Miri is fictional, but the historic background is true. I made a slide about the Pletzl, the Jewish immigrant quarter in Paris. I put in one showing the only known photo of the Vel D'Hiv roundup, and added another of Chenonceau, the beautiful chateau.
Then I added a slide to illustrate the Nazi's antisemitism. Here's the image:
It was an exhibition the Nazis brought to Occupied Paris--"The Jew and France." You can see the stereotyped hooked nose and grasping fingers--all the old tropes repeated.

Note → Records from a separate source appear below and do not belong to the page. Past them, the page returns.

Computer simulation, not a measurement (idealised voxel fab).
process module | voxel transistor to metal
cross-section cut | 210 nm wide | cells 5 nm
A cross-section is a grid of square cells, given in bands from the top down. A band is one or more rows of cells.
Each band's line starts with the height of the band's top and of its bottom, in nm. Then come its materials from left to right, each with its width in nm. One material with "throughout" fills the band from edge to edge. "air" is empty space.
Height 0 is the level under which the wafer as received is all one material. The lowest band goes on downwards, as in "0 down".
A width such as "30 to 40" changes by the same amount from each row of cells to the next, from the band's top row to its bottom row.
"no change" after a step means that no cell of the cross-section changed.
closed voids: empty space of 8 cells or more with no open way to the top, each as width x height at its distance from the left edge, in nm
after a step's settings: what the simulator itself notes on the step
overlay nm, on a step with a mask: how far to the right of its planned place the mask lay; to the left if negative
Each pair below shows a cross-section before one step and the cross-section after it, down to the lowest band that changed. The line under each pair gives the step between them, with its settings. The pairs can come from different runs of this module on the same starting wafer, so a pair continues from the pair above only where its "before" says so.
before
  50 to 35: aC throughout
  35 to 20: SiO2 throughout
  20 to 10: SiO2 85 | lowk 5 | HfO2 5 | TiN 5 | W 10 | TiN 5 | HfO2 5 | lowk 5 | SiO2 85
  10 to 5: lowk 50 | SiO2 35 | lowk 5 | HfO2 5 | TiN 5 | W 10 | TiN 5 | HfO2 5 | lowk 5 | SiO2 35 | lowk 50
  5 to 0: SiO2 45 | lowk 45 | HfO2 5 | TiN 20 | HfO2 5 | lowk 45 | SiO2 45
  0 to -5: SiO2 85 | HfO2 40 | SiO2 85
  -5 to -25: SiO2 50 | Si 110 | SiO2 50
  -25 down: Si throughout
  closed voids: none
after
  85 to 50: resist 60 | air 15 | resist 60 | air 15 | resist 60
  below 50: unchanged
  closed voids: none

My search for my next slide sent me down a particularly loathsome rabbit hole. I'm not going to reprint the image I chose, though I will share it with the students I talk to. It features the same type of hooked-nose grasping cartoon figure, and then it accuses Jews of a surprising number of things, including feminism and hate crime laws--good job, Jews! Where do we thank you?--also climate change, communism, the lack of a wall on our Mexican border, and everyone's old favorite, usury. You know why Jews are accused of usury, which is the charging of too much interest? It dates back to the middle ages, when Catholics were forbidden by the Pope to charge any interest at all on loans. This meant that Catholics, which were the only type of Christian we had back then, couldn't be bankers, or at least not successful ones. At the same time, most countries had laws saying Jews couldn't own land or be in craft guilds. So--Jews became bankers. And then, if you're rich and powerful, and you've borrowed a bunch of money and don't want to pay it back---right, make it the bankers' fault. You can, because the bankers are all from a group of people who've already been stripped of many of their rights. See how this works? It's power and racism, same as now.
I'm looking forward to talking about antisemitism at this school next week, not because it will be fun, but because I'll be doing something I know is right. (Pro tip: if you're conflicted on which side is right, pick the side opposite the Nazis.) I know it's important, and I know it needs to be done.
Speak up. Yes, you. Speak UP. Otherwise the bad guys win.